Common law fraud is the intentional misrepresentation of material facts presented to and relied upon by another party to his detriment. It is the version of fraud that has been established through the traditional application of English common law by local courts for hundreds of years. The crime of fraud has since been codified in various jurisdictions, but lawyers often allege common law fraud in addition to the applicable statutory fraud as an alternative position in case the elements of statutory fraud prove harder to establish.
Statutory fraud is defined by the legal code in the jurisdiction where the crime took place. The statute lists the specific components of the crime that must be present in order for the defendant to be found guilty, such as intent and reliance. Crimes based on English common law, however, lack that sort of dispositive definition because the crime is based on tradition in courts that were not necessarily uniform in the way they operated. For example, the U.S. Supreme Court identified the elements of common law fraud in the form of a test that should be applied to the circumstances surrounding a case. State-level courts in the U.S. are bound by precedent to use the same framework when evaluating this type of fraud, but each court may articulate the test differently.

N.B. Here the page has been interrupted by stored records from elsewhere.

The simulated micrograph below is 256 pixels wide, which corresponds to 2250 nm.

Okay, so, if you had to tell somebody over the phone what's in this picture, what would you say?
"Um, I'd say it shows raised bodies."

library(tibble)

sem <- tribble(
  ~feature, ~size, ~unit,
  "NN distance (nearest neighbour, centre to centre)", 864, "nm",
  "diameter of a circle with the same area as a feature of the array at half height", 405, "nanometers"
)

There are generally five elements of the crime of common law fraud that must exist in order for a court to find a defendant guilty. As an initial matter, the defendant must have made a false representation of a present or past fact. Deceit is the basis of fraud, so whatever the defendant used to entice the victim’s reliance must have been an actual lie. It cannot have been information that is or was true, which was then used by the defendant for nefarious purposes.
Second, the defendant must have known the information used was false or intentionally maintained ignorance of the truth. Third, the defendant must have intended for the victim to rely on the misrepresentation in order to induce the victim to act. The fourth element concerns the mental state of the victim. He must have actually been induced to rely on the representation and acted upon it. There is no crime if the misrepresentation did not cause a change in the victim’s behavior, or if the victim did not act at all.
One of the most important elements of the crime of common law fraud is actual damages. A victim must have been detrimentally impacted by the intentional misrepresentation. If the victim is simply angry or upset, or if the damage experienced was negligible, the defendant cannot be found guilty of this version of the crime.